Table of contents

What is the Most Efficient Way to Scrape Multiple Pages Concurrently in Python?

When scraping multiple web pages, processing them sequentially can be extremely slow and inefficient. Concurrent scraping allows you to process multiple pages simultaneously, dramatically reducing the total time required. Python offers several approaches for concurrent web scraping, each with its own advantages and use cases.

Understanding Concurrency vs Parallelism

Before diving into implementation details, it's important to understand the difference:

  • Concurrency: Multiple tasks make progress by switching between them (ideal for I/O-bound operations like web scraping)
  • Parallelism: Multiple tasks run simultaneously on different CPU cores (ideal for CPU-bound operations)

Web scraping is primarily I/O-bound, as most time is spent waiting for network responses, making concurrency the preferred approach.

Method 1: Asyncio with aiohttp (Recommended)

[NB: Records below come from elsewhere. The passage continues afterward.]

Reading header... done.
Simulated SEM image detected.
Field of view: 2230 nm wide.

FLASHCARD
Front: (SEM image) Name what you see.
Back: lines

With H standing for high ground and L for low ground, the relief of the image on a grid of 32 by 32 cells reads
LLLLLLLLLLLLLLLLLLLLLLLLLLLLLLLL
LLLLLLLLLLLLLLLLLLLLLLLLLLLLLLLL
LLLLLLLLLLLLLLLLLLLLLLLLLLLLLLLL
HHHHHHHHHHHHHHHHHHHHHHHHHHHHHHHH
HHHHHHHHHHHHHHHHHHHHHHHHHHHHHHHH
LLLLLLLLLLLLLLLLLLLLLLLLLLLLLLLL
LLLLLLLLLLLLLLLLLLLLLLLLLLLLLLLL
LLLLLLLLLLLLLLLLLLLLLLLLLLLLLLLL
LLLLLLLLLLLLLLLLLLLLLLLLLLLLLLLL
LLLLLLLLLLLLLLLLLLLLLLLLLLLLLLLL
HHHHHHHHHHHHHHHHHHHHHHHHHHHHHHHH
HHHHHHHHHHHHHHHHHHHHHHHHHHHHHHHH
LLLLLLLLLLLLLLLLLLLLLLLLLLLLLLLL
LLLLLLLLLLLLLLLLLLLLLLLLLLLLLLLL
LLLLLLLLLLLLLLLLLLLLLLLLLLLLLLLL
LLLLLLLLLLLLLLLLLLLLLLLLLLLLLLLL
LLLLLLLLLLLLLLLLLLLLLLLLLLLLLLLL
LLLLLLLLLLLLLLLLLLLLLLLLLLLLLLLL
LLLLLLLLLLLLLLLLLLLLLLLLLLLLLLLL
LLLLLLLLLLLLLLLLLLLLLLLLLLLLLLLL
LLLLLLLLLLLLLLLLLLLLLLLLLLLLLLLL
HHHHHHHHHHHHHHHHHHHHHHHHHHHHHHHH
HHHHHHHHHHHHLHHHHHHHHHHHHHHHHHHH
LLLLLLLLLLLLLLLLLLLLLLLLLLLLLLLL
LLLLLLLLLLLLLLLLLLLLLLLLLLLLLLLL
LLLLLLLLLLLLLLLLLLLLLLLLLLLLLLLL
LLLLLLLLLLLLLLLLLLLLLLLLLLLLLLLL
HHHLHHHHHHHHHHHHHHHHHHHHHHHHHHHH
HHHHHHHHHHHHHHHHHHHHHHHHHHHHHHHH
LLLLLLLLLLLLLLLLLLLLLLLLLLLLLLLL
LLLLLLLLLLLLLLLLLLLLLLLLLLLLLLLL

Asyncio is the most efficient approach for concurrent web scraping in Python. It uses a single thread with an event loop to handle multiple requests simultaneously.

Basic Implementation

import asyncio
import aiohttp
from bs4 import BeautifulSoup
import time

async def fetch_page(session, url):
    """Fetch a single page asynchronously"""
    try:
        async with session.get(url) as response:
            if response.status == 200:
                html = await response.text()
                return {'url': url, 'content': html, 'status': response.status}
            else:
                return {'url': url, 'content': None, 'status': response.status}
    except Exception as e:
        return {'url': url, 'content': None, 'error': str(e)}

async def scrape_multiple_pages(urls, max_concurrent=10):
    """Scrape multiple pages concurrently with rate limiting"""
    # Create a semaphore to limit concurrent requests
    semaphore = asyncio.Semaphore(max_concurrent)

    async def bounded_fetch(session, url):
        async with semaphore:
            return await fetch_page(session, url)

    # Configure session with connection pooling
    connector = aiohttp.TCPConnector(
        limit=100,  # Total connection pool size
        limit_per_host=30,  # Per-host connection limit
        ttl_dns_cache=300,  # DNS cache TTL
        use_dns_cache=True,
    )

    timeout = aiohttp.ClientTimeout(total=30, connect=10)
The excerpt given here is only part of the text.